Cabler yanks drama despite strong ratings
“Witchblade” has been cut.
The signature TNT drama series — which went on temporary hiatus this year while series star Yancy Butler underwent alcohol rehab — did not snag a renewal, the cable network confirmed Tuesday.
The show wrapped its second season last month.
“Witchblade” has been considered a success on many levels, including in the ratings, so the cancellation is likely to raise a few eyebrows in TV land.
The series consistently drew at least a 2.0 cable rating in TNT’s universe during both its first and second seasons. Perf certainly is considered a healthy one, although some summer cable series, such as USA’s “Monk,” have been turning in even higher cable ratings.
What’s more, “Witchblade” fits with TNT’s branding “We know drama.” It got the full promotional push from TNT, and the network often touted the fact that there’s nothing like the series on broadcast television.
Steve Koonin, TNT’s exec VP-general manager, said the decision was made in the hopes of going out with a bang.
“It’s a very tough decision,” Koonin told Daily Variety. “Our criteria for this show was really four-fold,” he said.
The four hopes for the show were that it be: advertiser- and cable operator-friendly, a show that differentiated the network from its competitors, a ratings builder, and a show that laid groundwork for the net to be in the summer series biz.
” ‘Witchblade’ did all of that great for two years,” Koonin said. “We just felt to stretch it to a third year could hurt some of those areas.”
However, insiders said the production stumbles related to Butler’s health during lensing on the most recent season may have played a part (Daily Variety, June 11).
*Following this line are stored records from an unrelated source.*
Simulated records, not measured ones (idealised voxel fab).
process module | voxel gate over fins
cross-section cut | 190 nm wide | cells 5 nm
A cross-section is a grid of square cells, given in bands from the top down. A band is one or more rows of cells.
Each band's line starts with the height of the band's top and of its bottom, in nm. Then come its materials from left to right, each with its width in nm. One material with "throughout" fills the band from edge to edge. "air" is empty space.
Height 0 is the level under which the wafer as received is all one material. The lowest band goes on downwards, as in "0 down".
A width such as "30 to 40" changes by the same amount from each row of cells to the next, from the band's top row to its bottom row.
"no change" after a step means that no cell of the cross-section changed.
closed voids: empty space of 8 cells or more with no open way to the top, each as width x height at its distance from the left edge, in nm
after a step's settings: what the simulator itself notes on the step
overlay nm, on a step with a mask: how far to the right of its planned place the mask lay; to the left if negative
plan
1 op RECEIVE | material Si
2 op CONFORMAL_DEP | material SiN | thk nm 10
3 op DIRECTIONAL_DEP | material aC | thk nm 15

Warner Bros. Television, which produces the show with Top Cow Prods. and Halsted Pictures, declined to comment. Butler’s manager also was mum.
TNT has had a tricky time launching scripted series in recent years, most notably “Breaking News,” which the network wrote off before airing any episodes, and “Bull,” which was canceled early in its run.
Still, Koonin said the network will continue to be in the series biz. It likely will continue to utilize the same model it did with “Witchblade,” which preemed first as a two-hour movie.
“We’ll be evolving our identity as a leader in drama and looking for other shows,” Koonin said.